This sent the Dow Jones index tumbling 132 points within minutes, with traders caught on the hop by the accidental leak. Many now fear the Federal Reserve will have to raise interest rates again in early October.
The FTSE 100 index had earlier ended 128.8 points lower at 6,246.4, its lowest for the day. And Tokyo's Nikkei index had fallen 2.69 per cent to end at 17,436.56 yesterday.
"The news about US inflation pressures has really unnerved the markets. We are in for a volatile time," said Nick Stamenkovic, an analyst at IDEAglobal.com.
The jobs and earnings report for August, due on Friday, will be the next focus of market attention. Wage pressures in the US have begun to build up in recent months, signalling inflation in the pipeline.
Fears that Wall Street is poised for a big correction also sent the dollar tumbling to new lows against the yen on the foreign exchanges yesterday. A sharp fall in US asset prices will send the dollar tumbling, analysts said.
Fears that the Bank of Japan might intervene to cap its rise ahead of this month's meeting of Group of Seven finance ministers could not prevent the Japanese currency climbing above 110 to the dollar, jumping nearly 2 per cent to its highest for seven months.
G7 deputy ministers gathering in Berlin to plan the Washington meeting in three weeks' time, discussed the dramatic currency moves. Caio Koch- Weser, Germany's deputy finance minister, said exchange rates had been discussed as part of the routine assessment of the world economy, but would not be drawn on details.
A spokesman for Japan's prime minister said Haruhiko Kuroda, Japan's vice-finance minister, had asked for joint G7 intervention to stabilise the yen.
The Japanese concern is that an overly strong currency will derail the fledgling economic recovery. However, the market's determination to drive the yen higher has forced the Japanese government to accept that its earlier currency target of 115-120 to the dollar is now unattainable.

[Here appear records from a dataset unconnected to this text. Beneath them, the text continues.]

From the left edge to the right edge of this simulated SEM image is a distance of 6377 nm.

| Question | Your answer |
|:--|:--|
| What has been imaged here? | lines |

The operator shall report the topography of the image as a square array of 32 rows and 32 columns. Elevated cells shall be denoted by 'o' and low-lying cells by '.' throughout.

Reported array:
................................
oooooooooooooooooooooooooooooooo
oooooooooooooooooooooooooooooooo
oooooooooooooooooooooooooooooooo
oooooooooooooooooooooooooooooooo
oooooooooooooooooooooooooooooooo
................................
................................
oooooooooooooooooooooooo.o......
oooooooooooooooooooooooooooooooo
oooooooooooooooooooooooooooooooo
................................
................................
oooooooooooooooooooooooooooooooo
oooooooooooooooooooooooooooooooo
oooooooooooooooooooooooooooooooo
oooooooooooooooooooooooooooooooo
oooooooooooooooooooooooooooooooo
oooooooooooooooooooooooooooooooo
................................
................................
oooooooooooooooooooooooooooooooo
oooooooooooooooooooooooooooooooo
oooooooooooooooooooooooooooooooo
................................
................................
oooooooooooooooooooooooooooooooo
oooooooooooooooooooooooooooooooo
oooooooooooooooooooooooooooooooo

"There is a clear trend towards further yen strength, and the only thing that will change that trend is some form of co-ordinated intervention, said Keith Edmonds at IBJ International. Other analysts were sceptical about the chances of G7 agreement this month. Gerard Lyons of Standard Chartered said: "In the past, intervention has only been successful when the big players' interests are the same. But at the moment the Japanese want to see the dollar stronger, the Europeans want to see it weaker and the Americans don't seem to care."
Both the yen and euro would gain from a big fall in US share prices, with economists convinced that recovery is in sight in Japan and well under way in Euroland.
The euro now looks safely past the danger of falling to parity with the dollar. New figures from France showed a further decline in unemployment in July, the headline total down 53,000 to 2.77 million. Manufacturing output jumped 0.9 per cent in June, reaching a level 0.7 per cent higher than a year earlier.
By contrast, US growth is expected to slow as the Fed applies the brakes. Separate figures yesterday showed US consumer confidence falling for the second month running, with consumers growing increasingly concerned about the prospect of further interest rate rises. However, confidence remains close to 30-year highs, the index having climbed in each of the previous eight months.
The yen touched a seven-month high of 109.05 to the dollar yesterday, up from its previous New York close of 110.63, before pulling back slightly. The euro climbed to $1.0568 from $1.0482.